How to rewrite $2n^3+9n^2+13n+6$ as a polynomial in terms of $n+1$?

Question

I'm working on an induction proof for proving that the sum of the squares of the first n natural numbers is equal to: $$\frac{2n^3 +3n^2 + n}6$$ I understand how to get to the answer starting in the form of: $$\frac{n(n+1)(2n+1)}6$$ which just seems to require simpler manipulations.
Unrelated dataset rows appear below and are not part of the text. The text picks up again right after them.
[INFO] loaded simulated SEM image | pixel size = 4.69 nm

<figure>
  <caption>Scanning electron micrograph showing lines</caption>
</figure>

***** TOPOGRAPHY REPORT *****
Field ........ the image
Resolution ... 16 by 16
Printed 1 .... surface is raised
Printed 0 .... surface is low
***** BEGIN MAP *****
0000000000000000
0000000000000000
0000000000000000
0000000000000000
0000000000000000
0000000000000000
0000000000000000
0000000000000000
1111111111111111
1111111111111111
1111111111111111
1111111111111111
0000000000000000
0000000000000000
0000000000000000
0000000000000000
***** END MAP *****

I've solved for the series of: $$1^2 + 2^2 + \space...\space+ n^2 +(n+1)^2 = \frac{2n^3+9n^2+13n+6}6$$

I know that using synthetic division I get the factors as $(n+1), (n+2), (2n+3)$ or $$\frac{(n+1)*(n+2)*(2n+3)}6$$ I just can't figure out how to manipulate the factors from here to give me: $$\frac{2(n+1)^3+3(n+1)^2+(n+1)}6$$

How would I manipulate the equation to get it in terms of $(n+1)$ ?

Answer 1

$(n + 1)(n + 2)(2n + 3) = (n + 1)((n + 1) + 1)(2(n + 1) + 1) = ((n + 1)^2 + (n+ 1))(2(n + 1) + 1) = 2((n + 1)^2 + (n + 1))(n + 1) + (n + 1)^2 + (n + 1)= 2(n + 1)^3 + 3(n + 1)^2 + (n + 1)$

Answer 2

Say $p(n)=2n^3+9n^2+13n+6$. Taylor expanding this polynomial around $n+1$ gives $$p(n)=p(n+1)-p'(n+1)+\frac{1}{2}p''(n+1)-\frac{1}{6}p'''(n+1)$$ The right-hand side is easy to calculate, giving you an equivalent polynomial in powers of $n+1$. You can see immediately that the coefficients of the third-degree terms must both be 2, because the derivatives kill the third degree. By similar inspection (instead of unnecessary calculation), noting which powers are killed by the derivatives, the coefficient of the second-degree term will be $9-6=3$, the coefficient of the first-degree term will be $13-18+6=1$, and the constant will be $6-13+9-2=0$. This gives

$$p(n)=2(n+1)^3+3(n+1)^2+(n+1)$$

as desired. Note that there is no need to factor $p(n)$, as you did.

Answer 3

replace $n$ with $((n+1)-1)$ or $(m-1)$ (where $m$ is your new variable $n+1$) and expand.

Answer 4

Let $a_3(n+1)^3 + a_2(n+1)^2+ a_1(n+1) +a_0 = 2n^3+9n^2+13n+6 $.
Now expand the LHS and equate the coefficients of $n^3, n^2 ,n$ and constant to $2,9,13,6$ respectively and solve to find $a_0,a_1,a_2,a_3$.